Welsh “GreenBox”: Carbon Capture and Algae-to-Biodiesel Scheme
20 July 2007
A Reuters report on a device the Welsh inventors claim can trap mobile source CO2 emissions for subsequent removal and processing in a algae-to-biodiesel operation has generated a great amount of interest.
The three inventors say they devised the notion for the “Greenbox” while experimenting with carbon dioxide to boost algae growth for fish farming.
The Greenbox concept is to place a removable device inline with the vehicle exhaust system, where it captures the CO2. Although the prototype is “about the size of a bar stool”, the three say they can build one small enough to fit under a car with sufficient capacity to hold the emissions from a full tank of gasoline.
When the car refuels, the Greenbox would be replaced. The full Greenbox would then be sent to a centralized algae processing plant, where the CO2 would be removed and used as a feed for algae growth. The algae subsequently would be processed into biodiesel.
The three—organic chemist Derek Palmer and engineers Ian Houston and John Jones—say they have carried out more than 130 tests over two years at several testing centers, resulting in a capture rate between 85 and 95 percent.
Accompanying the Reuters story is a short demonstration video featuring a handkerchief test showing the difference in soot accumulation pre- and post-Greenbox—although nothing specific to carbon capture or release.
According to the Reuters story, the inventors say they have spent nearly £170,000 ($348,500) over two years developing the “three distinct technologies” involved and are hoping to secure more funding for health and safety testing.

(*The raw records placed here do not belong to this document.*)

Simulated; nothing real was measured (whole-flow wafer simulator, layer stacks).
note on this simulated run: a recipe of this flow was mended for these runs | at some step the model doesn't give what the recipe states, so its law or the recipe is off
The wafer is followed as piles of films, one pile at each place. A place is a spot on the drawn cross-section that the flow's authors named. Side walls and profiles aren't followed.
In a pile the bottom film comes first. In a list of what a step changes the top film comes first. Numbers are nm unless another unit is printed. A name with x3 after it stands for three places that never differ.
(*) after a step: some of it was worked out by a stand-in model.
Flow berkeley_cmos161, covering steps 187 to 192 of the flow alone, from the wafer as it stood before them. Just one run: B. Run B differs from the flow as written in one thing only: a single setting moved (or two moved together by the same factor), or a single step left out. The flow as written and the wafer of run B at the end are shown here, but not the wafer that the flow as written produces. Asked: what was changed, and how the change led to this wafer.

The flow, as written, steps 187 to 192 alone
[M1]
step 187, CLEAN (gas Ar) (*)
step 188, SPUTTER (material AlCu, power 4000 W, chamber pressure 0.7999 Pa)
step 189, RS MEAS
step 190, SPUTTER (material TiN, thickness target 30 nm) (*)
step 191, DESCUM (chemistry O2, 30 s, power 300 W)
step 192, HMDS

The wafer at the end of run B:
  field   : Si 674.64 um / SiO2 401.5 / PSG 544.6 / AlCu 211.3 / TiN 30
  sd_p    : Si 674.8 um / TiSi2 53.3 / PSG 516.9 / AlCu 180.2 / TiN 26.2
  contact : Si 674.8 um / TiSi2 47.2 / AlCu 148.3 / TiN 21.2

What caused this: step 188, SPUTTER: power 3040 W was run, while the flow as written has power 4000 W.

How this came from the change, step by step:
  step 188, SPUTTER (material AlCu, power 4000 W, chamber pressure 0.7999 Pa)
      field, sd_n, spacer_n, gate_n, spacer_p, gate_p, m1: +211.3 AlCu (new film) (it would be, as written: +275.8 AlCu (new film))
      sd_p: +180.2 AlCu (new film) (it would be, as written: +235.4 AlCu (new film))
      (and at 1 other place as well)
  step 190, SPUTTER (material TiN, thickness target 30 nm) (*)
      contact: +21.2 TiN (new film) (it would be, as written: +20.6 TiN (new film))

With the backing of their local member of parliament they are now seeking extra risk capital either from government or industry: the only emissions they are not sure their box can handle are those from aviation.
...Not surprisingly, the trio won’t show anyone—not even their wives—what’s inside the box.
After every demonstration they hide its individual components in various locations across North Wales and the technology is divided into three parts, with each inventor being custodian of one section.
“Our three minds hold the three keys and we can only unlock it together,” said Houston.